Name:
Location: Ciudad Juarez, Chihuahua, Mexico

An American in CJ for a few years, just across the border from El Paso, Texas

Saturday, May 12, 2007

Last night, a family in our compound hired a four-man mariachi band to play for a dinner party of theirs. A party of 10 people.

Sometimes I think we might be on the poor end of the compound families, and not just because we don't dust our car regularly. But now I know.

But here's something low-rent that some neighbors here do and we don't: let their dogs bark on and on. We live next to a super-wealthy family that has a large Labrador. They never take it out of their tiny yard to run and play with other dogs, so sometimes it barks and barks when it's outside. She's probably begging other dogs to come and spring her from prison. The neighbors say they never expected her to grow so big. Whatever.

When their dog gets to barking next door, it sets ours off. As does the outdoor toy poodle at #13 and the 3 outdoor dogs across the park. Imagine how fun it must be for 3 dogs to live in a yard that's about 7' by 40' -- they never ever go out either -- and you can guess how much they bark. Off and on all day and night. I was up at 3 a.m. once, and that gang of 3 were yelling away. How the neighbors on either side of them can stand it, I can't figure out.

So when these 5 dogs go to DEFCON 5, we can't get ours to shut up. Sadly, this now goes on in our house day and night. Hope we get to move on before it's too late.

You can't blame the dogs, though. The ones in our neighborhood must be bored and lonely. The 3 across the park from us live surrounded by a 2-story townhouse, a 20' wall and a 15' wall, and only have a 3' view on the world, through an iron fence. The two that can see over the bottom of the fence have a view of the world, that is. The shortest one can see nada.

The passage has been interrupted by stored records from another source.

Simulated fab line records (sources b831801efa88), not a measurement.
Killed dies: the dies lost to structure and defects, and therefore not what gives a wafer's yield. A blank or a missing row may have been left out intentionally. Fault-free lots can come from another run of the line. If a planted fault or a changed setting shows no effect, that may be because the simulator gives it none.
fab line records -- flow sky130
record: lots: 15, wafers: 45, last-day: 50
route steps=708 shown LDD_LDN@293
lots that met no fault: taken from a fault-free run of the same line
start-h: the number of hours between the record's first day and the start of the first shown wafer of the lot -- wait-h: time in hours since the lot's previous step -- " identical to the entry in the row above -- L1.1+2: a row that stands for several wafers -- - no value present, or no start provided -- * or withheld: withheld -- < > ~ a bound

Some of the owners in the neighborhood around the corner, the one that has a big park along one end, just let their dogs loose. That park is nice, but has broken glass in it and the area is more urban than suburban. And the owners don't supervise their dogs. So what's to prevent those dogs from being hit by cars, stepping on glass, getting bit or pregnant by others (because few spay and neuter here) running loose? Nada.

There is a pair of Great Danes in a house in that neighborhood. When they come out, (to leave giant poops in the park, of course) you can see they have sores on their elbows and knees, as if they live on concrete or tile most of the time. When a new batch of big, loose males came over to investigate our females one day, we stopped taking them around the corner for exercise. It was always depressing, anyway.

Now we drive 30 minutes each way once a week to a big park in El Paso, where there is no broken glass but no longer any dog runs, either. We can only speed-walk them there on the leash. No more off-leash freedom. They're both getting a little fat from the Juarez lifestyle.